He needs to live within his natural family unless, as a last resort, this is not possible. It would not be possible for him to do so if M reverted to her former way of life. He would not be safe either emotionally or physically. Taking the checklist factors out of turn, he has suffered emotional and developmental harm through the mother’s vulnerabilities, lifestyle and, in particular drinking. No child of his age should have been left to live with a mother who a) Was as vulnerable as she was, b) was drinking at the level that she was drinking and c) was involved in violent relationships as she was.
Thus an assessment of the mother’s ability to sustain her current lifestyle is fundamental to the solution to this case. I agree with the guardian that, if the mother does sustain her current lifestyle there would be no reason to refuse rehabilitation. I agree with the guardian that on the evidence that I have heard there is a realistic prospect now of this mother sustaining her current way of life and, if she does so, there would be no reason why Ch should not be rehabilitated to the mother’s care. However given the ‘catastrophic’ consequences for Ch if a wrong decision is made within these proceedings I do not consider that there is sufficient evidence on this issue for a final conclusion to be reached given the manifest inadequacies of the evidence that has been placed before me.
The likely effect on Ch (throughout his life) of having ceased to be a member of the original family and become an adopted person is not analysed in the Local Authority’s documentation [See C131] or within the guardian’s report. It is an aspect of the welfare checklist that the Court of Appeal has repeatedly stressed for its importance. The President said this in Re B-S [2013] EWCA Civ 1146 in the context of an application for leave under section 47 of the 2002 Act: ‘The judge must always bear in mind that what is paramount in every adoption case is the welfare of the child “throughout his life”. Given modern expectation of life, this means that, with a young child, one is looking far ahead into a very distant future – upwards of eighty or even ninety years. Against this perspective, judges must be careful not to attach undue weight to the short term consequences for the child….. In this as in other contexts, judges should be guided by what Sir Thomas Bingham MR said in Re O (Contact: Imposition of Conditions) [1995] 2 FLR 124, 129, that “the court should take a medium-term and long-term view of the child’s development and not accord excessive weight to what appears likely to be short-term or transient problems.” That was said in the context of contact but it has a much wider resonance: Re G (Education: Religious Upbringing) [2012] EWCA Civ 1233, [2013] 1 FLR 677, para 26.

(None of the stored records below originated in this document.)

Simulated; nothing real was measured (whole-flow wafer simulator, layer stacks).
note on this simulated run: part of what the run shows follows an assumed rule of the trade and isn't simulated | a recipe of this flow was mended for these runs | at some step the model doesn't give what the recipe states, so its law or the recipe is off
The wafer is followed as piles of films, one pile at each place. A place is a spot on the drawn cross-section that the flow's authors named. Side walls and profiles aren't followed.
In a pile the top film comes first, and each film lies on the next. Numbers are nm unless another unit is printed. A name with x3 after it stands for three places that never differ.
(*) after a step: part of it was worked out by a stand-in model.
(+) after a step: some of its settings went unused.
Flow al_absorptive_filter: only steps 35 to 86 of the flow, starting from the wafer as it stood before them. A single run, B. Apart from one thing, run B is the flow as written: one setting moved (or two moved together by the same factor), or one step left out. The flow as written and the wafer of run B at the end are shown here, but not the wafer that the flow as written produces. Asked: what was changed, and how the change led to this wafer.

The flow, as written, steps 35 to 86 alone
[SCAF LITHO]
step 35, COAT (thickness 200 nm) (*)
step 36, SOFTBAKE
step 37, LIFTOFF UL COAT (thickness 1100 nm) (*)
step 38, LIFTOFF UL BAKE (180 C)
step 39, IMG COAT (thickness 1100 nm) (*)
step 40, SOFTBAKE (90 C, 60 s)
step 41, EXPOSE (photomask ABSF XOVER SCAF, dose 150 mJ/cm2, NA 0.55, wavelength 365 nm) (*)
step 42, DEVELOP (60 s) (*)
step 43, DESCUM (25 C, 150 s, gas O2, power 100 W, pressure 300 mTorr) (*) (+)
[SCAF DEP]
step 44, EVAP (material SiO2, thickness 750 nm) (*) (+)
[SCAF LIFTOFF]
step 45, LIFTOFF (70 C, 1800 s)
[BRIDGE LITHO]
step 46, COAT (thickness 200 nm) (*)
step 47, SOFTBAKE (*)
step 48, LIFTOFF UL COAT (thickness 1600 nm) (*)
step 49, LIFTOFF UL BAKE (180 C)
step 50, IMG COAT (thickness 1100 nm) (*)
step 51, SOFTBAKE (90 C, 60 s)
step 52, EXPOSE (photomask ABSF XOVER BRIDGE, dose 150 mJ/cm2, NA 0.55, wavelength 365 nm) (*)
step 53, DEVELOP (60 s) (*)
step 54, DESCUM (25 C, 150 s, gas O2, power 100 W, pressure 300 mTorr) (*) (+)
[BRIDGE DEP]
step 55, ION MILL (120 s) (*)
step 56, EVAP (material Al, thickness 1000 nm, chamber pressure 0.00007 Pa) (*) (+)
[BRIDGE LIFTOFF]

As to Ch’s age, sex, background and characteristics, he is a child who has suffered harm in his mother’s care. He was seriously delayed in his development when accommodated and remains a vulnerable child who was subjected to his mother’s chaotic lifestyle for too long. I do not think that one can view an adoptive course as being without its own potential difficulties given his background. He has now been in temporary foster care for 12 months. There could not be any sensible suggestion of any form of lengthy adjournment. He needs a decision to be made for him that is correct and made as soon as sensibly possible. In fact, due to the Local Authority’s delays, the case can and should be resolved within the 26 week period from initiation – i.e. by 1st October 2014.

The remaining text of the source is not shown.